A powerful U.S. radar signal may be inadvertently responsible for the failure of a Russian Mars probe that crashed into the ocean. There is speculation in Russia that the Phobos-Gunt probe may have been damaged shortly after launch by flying through radar signals that were tracking an asteroid,
The Washington Post reported.
Russian space officials had earlier speculated that the probe, which stopped responding to signals on its second orbit and fell into the ocean Sunday, could have been damaged by “a foreign technical facility,” according to the Post.
“There is a possibility that the station accidentally entered the area covered by the radar, which resulted in a failure of its electronics caused by a megawatt impulse,” a source told the Russian newspaper Kommersant, according to the Post. “After that, it could no longer give a command to switch on the Phobos propelling system.”

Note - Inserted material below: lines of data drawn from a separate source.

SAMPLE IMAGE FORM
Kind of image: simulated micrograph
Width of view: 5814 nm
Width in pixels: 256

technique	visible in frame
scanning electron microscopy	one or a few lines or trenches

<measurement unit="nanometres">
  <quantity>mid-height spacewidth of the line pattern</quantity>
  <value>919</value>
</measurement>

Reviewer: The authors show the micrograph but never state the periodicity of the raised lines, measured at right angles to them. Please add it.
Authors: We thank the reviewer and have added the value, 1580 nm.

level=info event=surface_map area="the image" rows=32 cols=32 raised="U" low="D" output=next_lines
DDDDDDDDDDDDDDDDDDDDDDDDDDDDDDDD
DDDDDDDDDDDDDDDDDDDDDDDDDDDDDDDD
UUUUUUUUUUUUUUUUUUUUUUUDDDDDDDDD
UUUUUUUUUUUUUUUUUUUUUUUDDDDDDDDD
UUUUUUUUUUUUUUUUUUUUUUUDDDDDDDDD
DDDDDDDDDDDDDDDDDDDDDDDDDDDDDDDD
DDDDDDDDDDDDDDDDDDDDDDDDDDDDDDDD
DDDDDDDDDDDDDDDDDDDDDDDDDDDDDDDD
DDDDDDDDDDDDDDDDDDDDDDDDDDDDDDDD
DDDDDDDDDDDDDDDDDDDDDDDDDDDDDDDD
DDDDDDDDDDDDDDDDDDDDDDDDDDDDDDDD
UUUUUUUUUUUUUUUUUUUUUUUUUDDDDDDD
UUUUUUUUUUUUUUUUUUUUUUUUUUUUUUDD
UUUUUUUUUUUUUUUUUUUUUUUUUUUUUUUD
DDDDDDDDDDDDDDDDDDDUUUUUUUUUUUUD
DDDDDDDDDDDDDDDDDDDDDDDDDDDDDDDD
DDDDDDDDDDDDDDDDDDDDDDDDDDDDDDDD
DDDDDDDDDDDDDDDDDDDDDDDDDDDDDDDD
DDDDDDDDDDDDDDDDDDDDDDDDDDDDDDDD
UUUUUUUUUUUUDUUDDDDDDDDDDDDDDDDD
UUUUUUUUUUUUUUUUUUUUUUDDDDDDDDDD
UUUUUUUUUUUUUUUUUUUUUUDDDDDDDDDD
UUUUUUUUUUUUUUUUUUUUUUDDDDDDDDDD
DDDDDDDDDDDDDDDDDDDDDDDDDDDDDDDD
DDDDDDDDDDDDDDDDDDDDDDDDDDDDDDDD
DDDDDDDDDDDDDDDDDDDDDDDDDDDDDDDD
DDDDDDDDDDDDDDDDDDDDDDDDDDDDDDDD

NASA scientists rejected the Russians theory, saying they were not using radar on the Marshall Islands to track an asteroid, as suggested by Russian space officials, said Bob Jacobs, a NASA spokesman.
A Russian news service said investigators planned to use a model of the probe to test whether radiation could have been the cause. “The results of the experiment will allow us to prove or dismiss the possibility of the radars’ impact,” Yuri Koptev, the former head of the Russian space agency, Roscosmos, who is directing the investigation, told the Post.